WalterAlbritton
Column

Baptism stories are some of best stories preachers tell

Walter Albritton

Everybody loves a good baptism story. Tell one and you get to listen to a dozen more. It is like showing someone pictures of your grandchildren. Do it and you get to look at pictures of their grandkids.

Every preacher has a baptism account more exciting than your own. My friend Paul Duffey, now a retired Methodist bishop, told the first baptism story I ever heard. He spoke at a religious emphasis meeting when I was a student at Auburn, back when the school was still API.

Paul had us in stitches as he told about his attempt to baptize a rather large woman in a creek somewhere in Tennessee. When he pushed her head under the water, the swift water in the creek snatched her away from him. Moments later she burst up to the surface, gasping for air, 20 feet downstream.

Of course there are baptism stories and then there are baptism jokes. One of the best is about the drunk who came upon a warm Sunday afternoon baptizing in a creek. The preacher, standing waist deep in the water, called out to the drunk, “Brother, do you want to find Jesus?”

“Sure,” the drunk replied, and waded out into the water. The holy man promptly put him under for a few seconds. When he raised him up, he asked, “Did you find Jesus?”

“No sir,” he responded.

So the preacher put him under the water again, holding him down a little longer than before. Raising him up, the preacher asked the same question, “Did you find Jesus?” Again the drunk replied, “No sir.”

A third time the preacher pushed him all the way under. This time he held him down for at least a full minute, all the while praying aloud for the brother to find Jesus.
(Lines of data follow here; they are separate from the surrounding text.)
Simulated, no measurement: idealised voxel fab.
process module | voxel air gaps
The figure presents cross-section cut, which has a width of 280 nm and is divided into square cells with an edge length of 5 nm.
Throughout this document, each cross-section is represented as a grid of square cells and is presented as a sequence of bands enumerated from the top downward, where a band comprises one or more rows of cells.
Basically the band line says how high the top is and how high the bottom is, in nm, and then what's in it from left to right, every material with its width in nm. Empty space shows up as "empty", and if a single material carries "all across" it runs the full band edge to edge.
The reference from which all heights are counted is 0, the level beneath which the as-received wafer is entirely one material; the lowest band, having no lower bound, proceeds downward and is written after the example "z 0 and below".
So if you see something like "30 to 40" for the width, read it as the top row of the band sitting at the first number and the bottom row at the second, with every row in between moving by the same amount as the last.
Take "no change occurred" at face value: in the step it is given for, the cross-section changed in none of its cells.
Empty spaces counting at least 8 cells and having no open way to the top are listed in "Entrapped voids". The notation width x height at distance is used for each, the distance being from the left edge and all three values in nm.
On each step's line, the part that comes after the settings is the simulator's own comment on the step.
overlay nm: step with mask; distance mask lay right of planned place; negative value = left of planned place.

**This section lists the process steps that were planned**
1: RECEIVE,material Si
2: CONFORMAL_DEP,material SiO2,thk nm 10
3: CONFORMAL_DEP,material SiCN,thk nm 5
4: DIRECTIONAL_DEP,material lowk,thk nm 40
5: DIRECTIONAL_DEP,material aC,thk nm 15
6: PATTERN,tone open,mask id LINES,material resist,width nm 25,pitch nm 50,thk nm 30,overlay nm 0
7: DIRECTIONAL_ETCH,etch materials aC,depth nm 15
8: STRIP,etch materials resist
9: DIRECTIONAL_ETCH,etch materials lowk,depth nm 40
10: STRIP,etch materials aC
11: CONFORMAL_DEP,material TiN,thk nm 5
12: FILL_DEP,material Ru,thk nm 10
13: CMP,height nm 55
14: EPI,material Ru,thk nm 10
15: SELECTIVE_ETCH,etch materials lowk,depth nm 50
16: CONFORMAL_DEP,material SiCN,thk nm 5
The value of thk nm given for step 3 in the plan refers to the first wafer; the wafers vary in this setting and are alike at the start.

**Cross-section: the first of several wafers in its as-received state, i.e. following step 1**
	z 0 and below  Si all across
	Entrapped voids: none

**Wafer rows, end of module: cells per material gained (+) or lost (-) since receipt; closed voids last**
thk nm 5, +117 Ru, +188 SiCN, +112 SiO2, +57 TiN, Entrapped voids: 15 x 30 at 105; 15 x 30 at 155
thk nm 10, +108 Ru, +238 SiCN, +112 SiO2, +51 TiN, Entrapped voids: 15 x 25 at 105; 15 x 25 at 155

Asked a third time if he had found Jesus, the man struggled to breathe, broke loose from the preacher’s grasp, and said, “No, I didn’t find him and I don’t think Jesus is down there!”

A friend told me that her new church has a fountain outside the church. When they have a baptism, the bottom can be removed so that it is deep enough for a baptizing. She remembers with a smile an elderly woman wearing a shower cap on her head when she was baptized. The preacher was wise enough not to remove the cap and baptized her, cap and all.

The baptism of children is risky business. Their innocence can generate unexpected laughter. One little fellow came up out of the water and exclaimed loudly, “I tooted!” The pastor smiled and moved on. There is no response in the ritual for such a comment.

One woman shared with me that her husband was baptized in the Atlantic Ocean while he was in the Marine Corp. “The water was so cold that the preacher beat him out of the water,” she recalled.

My friend Betty Cates told me perhaps the funniest baptism story of all. She heard a Methodist preacher tell this for the truth. The preacher, who has two artificial legs, was wearing chest waders while baptizing a young girl.

To his great surprise the waders had holes in them. As the waders filled with water, he found it impossible to keep one of his legs from floating up. The girl being baptized knew about his legs and, trying to help, she pushed the leg down only to have the other leg pop up and hit her in the chin.

Capsized and helpless, the preacher almost drowned before someone jumped into the baptistry to save him. It took three people to drag the preacher out of the water.